Senator for South Australia Sarah Hanson-Young posted a clip on Twitter and slammed the Prime Minister over his comment.

“Seriously Prime Minister, who the heck is advising you? Or do you come up with this rubbish on your own?” she said.

“Read the room.”

Another of Mr Morrison's critics – Labor MP Graham Perrett – also pointed out there were actually only 11 ships in the First Fleet.

"Luckily our prime minister doesn't have an electorate connected with this event," Mr Perrett quipped, referring to Mr Morrison’s seat of Cook.

Another offended Australian said on Twitter the Prime Minister’s comments were a “heartless insult to Indigenous Australians”.

“Comparing the massacre of Indigenous Australians to the punishments received by convicts is disgusting,” the man wrote.

“Is this a joke? I just cannot believe ANYONE would say that, let alone a Prime Minister,” another said.

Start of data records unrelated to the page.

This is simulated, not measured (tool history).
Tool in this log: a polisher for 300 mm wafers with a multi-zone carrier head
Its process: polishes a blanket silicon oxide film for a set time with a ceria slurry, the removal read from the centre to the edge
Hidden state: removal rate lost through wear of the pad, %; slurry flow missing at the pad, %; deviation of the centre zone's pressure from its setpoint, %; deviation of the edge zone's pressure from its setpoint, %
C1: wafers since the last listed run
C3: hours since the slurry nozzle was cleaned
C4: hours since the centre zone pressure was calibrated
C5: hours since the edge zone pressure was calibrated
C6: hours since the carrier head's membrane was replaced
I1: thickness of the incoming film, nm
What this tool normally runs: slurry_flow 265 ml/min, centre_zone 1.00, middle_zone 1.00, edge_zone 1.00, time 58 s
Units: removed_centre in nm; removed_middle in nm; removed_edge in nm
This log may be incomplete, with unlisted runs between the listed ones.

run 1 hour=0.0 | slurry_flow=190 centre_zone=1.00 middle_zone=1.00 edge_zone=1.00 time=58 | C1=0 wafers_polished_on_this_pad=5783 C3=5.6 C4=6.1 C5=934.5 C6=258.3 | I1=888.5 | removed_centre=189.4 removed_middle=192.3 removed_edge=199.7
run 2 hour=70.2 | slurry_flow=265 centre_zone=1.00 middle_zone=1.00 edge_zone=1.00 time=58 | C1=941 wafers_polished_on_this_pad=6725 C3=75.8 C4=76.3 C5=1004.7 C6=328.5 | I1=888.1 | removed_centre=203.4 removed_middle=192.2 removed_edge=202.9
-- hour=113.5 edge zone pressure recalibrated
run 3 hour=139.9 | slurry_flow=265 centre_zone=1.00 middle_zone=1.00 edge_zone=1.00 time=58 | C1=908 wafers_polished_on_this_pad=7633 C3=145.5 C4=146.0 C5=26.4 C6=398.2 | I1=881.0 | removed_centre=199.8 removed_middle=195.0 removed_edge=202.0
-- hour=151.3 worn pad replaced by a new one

“What’s worse? Scurvy or genocide?” a third questioned.

The prime minister represents the seat of Cook, named in honour of Captain James Cook, a navigator in the Royal Navy who is credited as the first European to discover the east coast of Australia in 1770.

When Yahoo News Australia contacted the Prime Minister’s office for a response to the criticism they did not provide a comment.